I still fail to see how "peak bits" or "bursted bits" are more expensive than "regular bits". A 100Mbit FE port costs whatever it costs, and does not fluctuate with usage. This is true of almost all of your links within the network - excluding those where you have negotiated usage-based billing. An OC3, point to point, costs as much as it costs irrelevant of its usage. Therefore, every bit that crosses this circuit has a cost.
Why not simply pass this cost on to the customer bit for bit?

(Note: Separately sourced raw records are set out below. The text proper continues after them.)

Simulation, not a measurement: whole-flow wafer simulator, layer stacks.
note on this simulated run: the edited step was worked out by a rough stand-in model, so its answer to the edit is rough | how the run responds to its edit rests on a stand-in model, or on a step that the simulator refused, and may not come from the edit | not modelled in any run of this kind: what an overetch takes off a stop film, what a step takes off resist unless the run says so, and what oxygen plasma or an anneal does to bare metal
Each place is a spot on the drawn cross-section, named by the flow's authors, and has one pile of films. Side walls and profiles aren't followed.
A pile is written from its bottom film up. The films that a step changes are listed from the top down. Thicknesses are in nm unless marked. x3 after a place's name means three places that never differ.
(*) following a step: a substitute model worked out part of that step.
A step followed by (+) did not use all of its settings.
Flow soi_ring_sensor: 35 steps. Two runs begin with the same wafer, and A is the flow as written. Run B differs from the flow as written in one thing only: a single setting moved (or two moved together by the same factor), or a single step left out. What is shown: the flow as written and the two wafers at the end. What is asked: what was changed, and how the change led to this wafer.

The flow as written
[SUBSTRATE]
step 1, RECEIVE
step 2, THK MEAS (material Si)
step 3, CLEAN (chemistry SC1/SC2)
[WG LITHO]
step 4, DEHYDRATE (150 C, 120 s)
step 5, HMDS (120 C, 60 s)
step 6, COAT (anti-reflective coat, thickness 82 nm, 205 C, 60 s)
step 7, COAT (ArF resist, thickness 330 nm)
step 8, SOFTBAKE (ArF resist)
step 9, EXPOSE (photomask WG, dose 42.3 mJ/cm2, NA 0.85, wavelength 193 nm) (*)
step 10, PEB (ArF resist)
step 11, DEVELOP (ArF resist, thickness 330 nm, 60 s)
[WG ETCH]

let's say that you've sold 1Gb/s of connectivity to each of 50 customers. if you don't do anything fancy in your backbone provisioning, two things will happen: (1) you will need 50Gb/s of peering connectivity to EVERY PEER and on EVERY BACKBONE LINK (just in case all five customers send full blast to the same destination at the same time, as in a DDoS or flash crowd scenario); (2) when you try to pass the costs of this provisioned capacity to all of your customers (equally), you will have noncompetitive rates. what actually happens is that you provision as much capacity (including whatever headroom your business plan calls for) as is actually needed, and then try to upgrade it fast enough so that your customers always get their bits through. it is not actually possible to get 50Gb/s worth of peering connectivity to most peers -- and if you could then they'd be dropping most of your traffic one hop inbound on their network anyway. charging for 95th percentile (highest of in or out, not additive) is a way to get those customers whose traffic puts the most strain on the provisioning plan to pay more. but consider another model for a moment. the power companies hereabouts use the monthly peak to set the rate (per KwH) for the month. so if you never hit them very hard then every KwH you buy from them is cheaper. this model correctly passes the provisioning (especially headroom) costs to commercial customers who put the most stress on the system, but also correctly rewards customers with lower costs based on them keeping their actual usage down. i'm not suggesting that this would apply perfectly to the IP transit situation, but it takes more of the relevant factors into account.